An eruption on the Sun leaves the Earth powerless, but is it a temporary inconvenience or the start of a spiral into anarchy?
Belfast Professor Martin Monroe knows the answers, but once branded a conspiracy nut, he struggles to get anyone to listen to his warnings of the impending disaster. His only friend, Simon Wilson, still coming to terms with the loss of his wife, is the only person who will listen.
Government Communications officer, Lisa Keenan, fights against bureaucracy, and her own lack of confidence, to get the word out. She enlists the help of Martin, despite the protests of her colleagues.
With a wife and new-born child to think of, prison supervisor, Derek Henderson, must weigh duty against family and live with the consequences of his decisions.
Will the world’s total reliance on technology, and the electricity that powers it, lead to the irreversible disintegration of society on a global scale?
1. Do you always take a book/e-reader wherever you go?
Yes always, although when I am travelling I tend to listen to audiobooks (makes a long drive pass in a flash).
2. Say someone asks if they can use your name in a book. Would you rather be the ‘good one’ or the ‘bad one’?
I think I’d prefer to be the bad guy. I’d be embarrassed to be the hero in a book plus the bad guys can get away with so much more. It’s for that same reason that I don’t base any of my characters on myself, don’t get me wrong every one of my characters will have a little aspect of me in them to some degree but not recognisably so.

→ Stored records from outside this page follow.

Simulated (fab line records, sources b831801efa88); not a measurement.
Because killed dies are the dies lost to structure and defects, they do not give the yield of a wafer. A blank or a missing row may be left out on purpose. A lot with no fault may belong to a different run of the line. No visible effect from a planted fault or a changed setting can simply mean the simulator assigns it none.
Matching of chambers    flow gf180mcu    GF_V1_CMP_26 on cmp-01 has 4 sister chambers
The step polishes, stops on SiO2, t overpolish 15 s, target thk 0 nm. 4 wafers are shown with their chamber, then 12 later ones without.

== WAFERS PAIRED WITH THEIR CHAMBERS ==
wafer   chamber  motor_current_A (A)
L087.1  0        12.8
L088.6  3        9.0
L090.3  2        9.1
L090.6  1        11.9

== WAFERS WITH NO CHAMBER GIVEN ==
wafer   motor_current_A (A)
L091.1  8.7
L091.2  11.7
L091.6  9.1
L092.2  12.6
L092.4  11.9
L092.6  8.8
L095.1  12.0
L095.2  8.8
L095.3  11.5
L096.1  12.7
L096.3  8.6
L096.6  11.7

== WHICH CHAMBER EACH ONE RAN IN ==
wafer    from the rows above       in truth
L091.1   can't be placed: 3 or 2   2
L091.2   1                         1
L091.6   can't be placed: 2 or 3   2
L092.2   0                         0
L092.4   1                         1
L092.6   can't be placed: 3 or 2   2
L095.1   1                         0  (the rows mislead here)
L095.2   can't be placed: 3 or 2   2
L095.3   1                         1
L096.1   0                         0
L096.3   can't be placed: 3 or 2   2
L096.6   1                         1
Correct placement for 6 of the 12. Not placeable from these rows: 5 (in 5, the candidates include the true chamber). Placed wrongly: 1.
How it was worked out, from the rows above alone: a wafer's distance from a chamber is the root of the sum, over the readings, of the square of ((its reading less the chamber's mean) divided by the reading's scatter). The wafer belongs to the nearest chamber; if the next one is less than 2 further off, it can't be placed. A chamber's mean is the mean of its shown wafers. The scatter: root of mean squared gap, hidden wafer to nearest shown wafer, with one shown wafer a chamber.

3. Where can I find you when you are reading?
If it is a nice day (I live in Ireland so they are few and far between), the back garden, otherwise most of my reading is done in bed.
4. Where can I find you when you are not writing/reading?
In my home office or if I am traveling with work, on a flight to another bland hotel room in another city with a room identical to the one from the week before. Travelling with work gets old very quickly.
5. Can you walk past a bookstore without going inside?
No, I love bookshops, especially those with coffee shops, I could spend hours just browsing or taking a couple of books for a test drive before taking at least one home. Online shopping is so convenient, but it can’t beat the experience of a bricks and mortar bookshop.
6. What are you most proud of?
As a child I suffered from dyslexia (still do but have learned to cope with it) so the idea of me ever writing a book would have been ridiculous. Finishing my first book after working on it (in stops and starts) for about a year, was a very proud moment for me.
7. What goes through your mind when you hold your new book in your hands for the first time?
From the moment I placed my order for my first physical copy of Reliance there was a mix of dread and excitement coursing through me, and until it arrived the two emotions fought each other for the top spot in my mind. Opening the package and holding MY book in my hands was an amazing experience which I would recommend to anyone.
8. What piece of advice would you give to aspiring writers?
Just do it! From my own experience and from listening to other authors, self-doubt and procrastination are an author’s biggest enemies. The only way to defeat them is by putting pen to paper and writing something. For me, as a planner, I found that developing a timeline of events, with just bullet points to start with, was a great way to get me started and to keep me going. Any time I felt stuck on a difficult scene I could just jump to a scene that I knew would be easier to write.
9. Who would you like/have liked to interview?
I discovered an independent author a few years ago called D.J Molles. I was doing a lot of travelling with work at the time and so listened to his post-apocalyptic series The Remaining, on my journeys. I would love to hear his story of how he started out and what his first few years of writing were like.
10. When and where do you prefer to write?
I have two ways of writing, either with pen and paper in my notebook, which I would take everywhere, or at the computer. When I write by hand I find that the process of transcribing it onto the computer allows me to do a little bit of refinement and editing – they say you shouldn’t edit as you go, so this is a little bit of a cheat but it works for me. As for when, I like to write by the pool when on holiday and when at home I would spend a couple of hours in the evening wrestling with the keyboard (although a couple of hours can easily turn into 4 or 5 hours if I’m not careful).
Thank you, Paul McMurrough and Love Books Group
About the author
Paul was born and raised in Belfast. Until the age of 15 he couldn’t read. Then, when introduced to Computing at school, he forced himself to make sense of the letter spaghetti on the pages of the text books.
He went on to get a First Class honours degree in Computer Science followed by a career in Software and later IT and Business Consulting.
You may know him from Game of Thrones, where he played “Back of Head from 100 yards” or in The Fall with Jamie Dornan and Gillian Anderson where he played “Elbow at the bar” – His acting career ended soon after.